Butterfly's Shadow, By Lee Langley
Madame Butterfly, the next chapter

The opening scene of Butterfly's Shadow is a prose retelling of the ending of Puccini's opera: it's Nagasaki, 1925, and Cho-Cho-San watches the arrival of her American "husband", Pinkerton, and his fiancée, who have come to take her baby away.
The first seven pages would make a beautifully crafted short story in their own right. Indeed, many scenes throughout the novel have this quality. The story follows Cho-Cho-San's son Joey as he grows up in America, ignorant for years of his mother's language and culture; living through the Depression; internment as a Japanese alien when the Second World War breaks out; fighting for his adopted country in the Italian campaign; and finally visiting the ruins of Nagasaki after the war.

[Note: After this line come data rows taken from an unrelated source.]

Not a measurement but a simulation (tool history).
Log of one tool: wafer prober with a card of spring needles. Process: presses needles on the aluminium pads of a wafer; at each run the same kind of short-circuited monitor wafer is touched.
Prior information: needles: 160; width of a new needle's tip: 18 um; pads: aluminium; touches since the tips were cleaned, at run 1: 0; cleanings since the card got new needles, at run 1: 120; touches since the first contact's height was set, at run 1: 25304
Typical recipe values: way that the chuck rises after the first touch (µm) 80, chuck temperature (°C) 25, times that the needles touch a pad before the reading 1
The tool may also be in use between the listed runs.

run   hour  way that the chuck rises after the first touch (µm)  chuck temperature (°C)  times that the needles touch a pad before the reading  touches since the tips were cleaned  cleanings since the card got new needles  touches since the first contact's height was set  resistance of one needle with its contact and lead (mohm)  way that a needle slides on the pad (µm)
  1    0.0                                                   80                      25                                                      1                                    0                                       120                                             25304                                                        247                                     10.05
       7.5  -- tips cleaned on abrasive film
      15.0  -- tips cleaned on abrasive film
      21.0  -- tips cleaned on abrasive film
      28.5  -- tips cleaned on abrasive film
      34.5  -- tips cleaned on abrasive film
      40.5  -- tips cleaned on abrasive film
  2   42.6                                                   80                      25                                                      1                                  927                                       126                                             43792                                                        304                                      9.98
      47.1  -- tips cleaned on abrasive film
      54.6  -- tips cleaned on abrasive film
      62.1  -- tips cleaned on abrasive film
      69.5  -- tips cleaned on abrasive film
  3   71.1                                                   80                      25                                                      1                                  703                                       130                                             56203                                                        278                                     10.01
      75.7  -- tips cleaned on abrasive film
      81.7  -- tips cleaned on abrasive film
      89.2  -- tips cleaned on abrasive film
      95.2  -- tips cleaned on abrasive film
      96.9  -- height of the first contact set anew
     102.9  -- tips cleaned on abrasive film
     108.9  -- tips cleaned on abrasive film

Lee Langley observes all her characters – the mistreated but dignified Cho-Cho-San; loyal Suzuki, who makes the transition from maid to friend; the coarse, hapless Pinkerton; and the conflicted, innocent Joey – with a sympathetic but never sentimental eye. And not only is Langley expert in depicting the contrasting style, atmosphere and philosophy of Japanese and US cultures; she is brilliant at showing how those cultures changed over time.
In its scope, showing how the years alter both individuals and societies, this is reminiscent of Arnold Bennett's The Old Wives' Tale. The style is graceful and deliciously readable, and the novel ends with an unforgettably eerie and moving image.